Forum: Candidate will participate in event via satellite. Meanwhile, his communications chief is leaving campaign after criticizing boss.


STOCKTON — In an abrupt turnaround, John McCain agreed Tuesday to meet George W. Bush and Alan Keyes in a Los Angeles Times/CNN-sponsored debate on Thursday.

McCain, who previously said he would not attend the event because of commitments, decided to participate in the debate via a satellite link. The event is the only planned meeting between Republican candidates before the Tuesday contests in California and 11 other states that will determine more than half the delegates necessary to win the nomination.

"We were able to flex our schedule, cancel events in New York and do it by satellite," McCain said. "That's a big disadvantage to be doing it by satellite. [But] we're willing to do that."

A Change of Heart

McCain aides said the sudden change of heart came after they decided not to risk any political fallout by skipping the event in California, where Republicans will choose 162 delegates of the 1,034 needed nationally to win the nomination.

"We don't want the debate symbolically to be misinterpreted," said Mike Murphy, the campaign's strategist.

Ari Fleischer, Bush's spokesman, said his candidate would appear at the debate either in person or by satellite. He sharply criticized McCain for flip-flopping, noting that most polls have McCain losing to Bush among likely Republican voters.

"The senator is engaging in a little California dreaming," Fleischer said. "He knows it's impossible to come back if he shuns the debate. I think he had to engage in this embarrassing reversal."

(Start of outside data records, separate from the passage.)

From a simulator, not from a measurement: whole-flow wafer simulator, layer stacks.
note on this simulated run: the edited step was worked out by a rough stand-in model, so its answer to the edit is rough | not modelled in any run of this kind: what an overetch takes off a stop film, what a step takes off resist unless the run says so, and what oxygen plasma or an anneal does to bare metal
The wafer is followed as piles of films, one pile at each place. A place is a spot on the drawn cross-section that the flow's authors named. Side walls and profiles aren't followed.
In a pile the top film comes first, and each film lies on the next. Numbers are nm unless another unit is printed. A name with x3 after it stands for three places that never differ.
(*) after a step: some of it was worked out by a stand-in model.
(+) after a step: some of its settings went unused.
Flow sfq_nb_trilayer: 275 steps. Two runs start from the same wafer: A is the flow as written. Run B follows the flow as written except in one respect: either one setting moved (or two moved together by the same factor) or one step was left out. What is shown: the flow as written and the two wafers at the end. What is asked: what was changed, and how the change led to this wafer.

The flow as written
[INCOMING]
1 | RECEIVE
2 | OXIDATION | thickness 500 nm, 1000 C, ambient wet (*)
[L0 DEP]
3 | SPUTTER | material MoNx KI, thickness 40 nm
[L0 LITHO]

Times spokesman Mike Lange said Tuesday afternoon that the paper had not heard that Bush might back out of debating in person.

"We don't know that that's an option so we're not dealing with that," Lange said. "His campaign people were here today, checking out the location for his attendance Thursday."

Keyes' campaign said the former deputy U.N. ambassador, who was stumping Tuesday in New York, would participate in the debate.

As for whether the Times and its co-sponsor, CNN, would still hold the debate with only one--or even none--of the candidates in person, Lange said: "We're working collaboratively with CNN to make sure we can put on a debate that is going to best service the interests of voters, and that's going to be paramount in our deliberations."

In a development apparently related to the debate controversy, Dan Schnur, McCain's communications chief and a longtime California strategist, is leaving the campaign, shortly after he criticized McCain's original decision not to debate.

A top McCain aide would only say that he expected a "mutually agreed upon departure in the near future."

Schnur had said on Monday that McCain's decision not to debate was a mistake that should be blamed on a "beltway mentality" among some advisors. "It's definitely a mistake, but the people of California will hopefully place more emphasis on their support for John McCain's reform agenda and his fight to get the special interests out of government than on a tactical error at the staff level," Schnur said.

McCain said Tuesday that he fully supported his right to disagree. "I'm honored to have Dan as a friend, and I'm honored to have him on the campaign. I believe he has every right to disagree with anything we do, particularly when it has to do with the state he knows best."

The back and forth on the debates began last week. McCain had already agreed to participate in the event at the Los Angeles Times when Bush announced that he would participate in the forum the day after his loss in Michigan Feb. 22.

But by that time, McCain aides, relying on published reports that Bush might not attend, had already changed their schedules and decided not to attend the debate.

Instead, they planned to leave California the night of the debate, to attend a rally in New York on Thursday, then make an early morning appearance on NBC-TV's "Today Show." New York is the second-biggest electoral prize at stake Tuesday, with 101 delegates at stake.

As a result, McCain has insisted since Sunday that he could not participate in the debate, though he offered to meet Bush at two other forums before the Tuesday contests. Only an hour before his reversal, McCain told reporters on his campaign bus, the Straight Talk Express, that there was "no possible way" to hold the debate.

"We cannot flex our schedule just because George Bush is blown by the electoral winds," he said.

But immediately after a town hall meeting in Stockton, McCain announced he had decided that his campaign plane would take off from Los Angeles and touch down somewhere in the Midwest--possibly St. Louis or Kansas--in order to participate in the debate via satellite.

McCain said he had been mulling how to participate in the debate for several days.

"The real deal is . . . sometimes I don't share all of the inner workings and contemplations of our campaign," he said. "But until we were ready to make that change, I apologize for not sharing my musing with you as to how we can achieve being in the debate."